China's rejection of Coca-Cola's bid to buy the country's top juice maker, Huiyuan, marked no retreat from government policies welcoming foreign investment, the government said on Thursday.
This has nothing to do with trade protectionism....This decision was made for the sake of market competition, Qin said of the Ministry of Commerce's decision to block the purchase on the grounds that it would be damaging to consumers' interests and open competition.
Qin's comments suggested that as Beijing prepares to join the G20 summit of rich and developing major economies in London next month, it will reject claims that the decision shows it is no adherent of open markets.
A statement by the Ministry of Commerce also sought to deflect accusations of protectionism.
The Ministry of Commerce's decision to block the acquisition was neither affected by disturbing external factors and nor was it protectionism, the ministry's spokesman, Yao Jian, was quoted by Xinhua as saying. The decision in the case has nothing to do with China's policies about foreign capital.
Huiyuan controls more than a tenth of a Chinese fruit and vegetable juice market, which grew 15 percent last year to $2 billion. Coca-Cola has a 9.7 percent market share.

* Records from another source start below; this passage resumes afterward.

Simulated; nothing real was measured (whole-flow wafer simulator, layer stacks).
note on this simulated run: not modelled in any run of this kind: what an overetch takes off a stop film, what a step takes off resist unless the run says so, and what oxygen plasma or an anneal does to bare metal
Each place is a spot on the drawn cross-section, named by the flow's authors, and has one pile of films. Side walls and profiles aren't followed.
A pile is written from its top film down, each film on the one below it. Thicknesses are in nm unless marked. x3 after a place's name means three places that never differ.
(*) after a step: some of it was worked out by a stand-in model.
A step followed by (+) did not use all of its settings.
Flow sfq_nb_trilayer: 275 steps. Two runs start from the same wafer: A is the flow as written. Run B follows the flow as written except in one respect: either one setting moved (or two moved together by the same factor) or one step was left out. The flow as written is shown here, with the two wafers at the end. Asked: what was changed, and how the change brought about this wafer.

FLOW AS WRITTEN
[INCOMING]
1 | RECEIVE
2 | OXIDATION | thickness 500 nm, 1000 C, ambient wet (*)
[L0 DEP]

The ruling has fanned comment among some industry analysts and trade lawyers that China will use its anti-monopoly law to fend off foreign attempts to buy promising domestic firms, even when the resulting market concentration would not be excessive.
But Qin brandished bottled water on his podium from what he said was a Swiss-based company to argue that his country remains fully open to foreign brands and investors.
We will continue a policy of opening up and welcoming foreign capital, he said.
Especially in the current financial crisis, China's leaders have said many times that all countries should oppose trade and investment protectionism and this stance has not changed.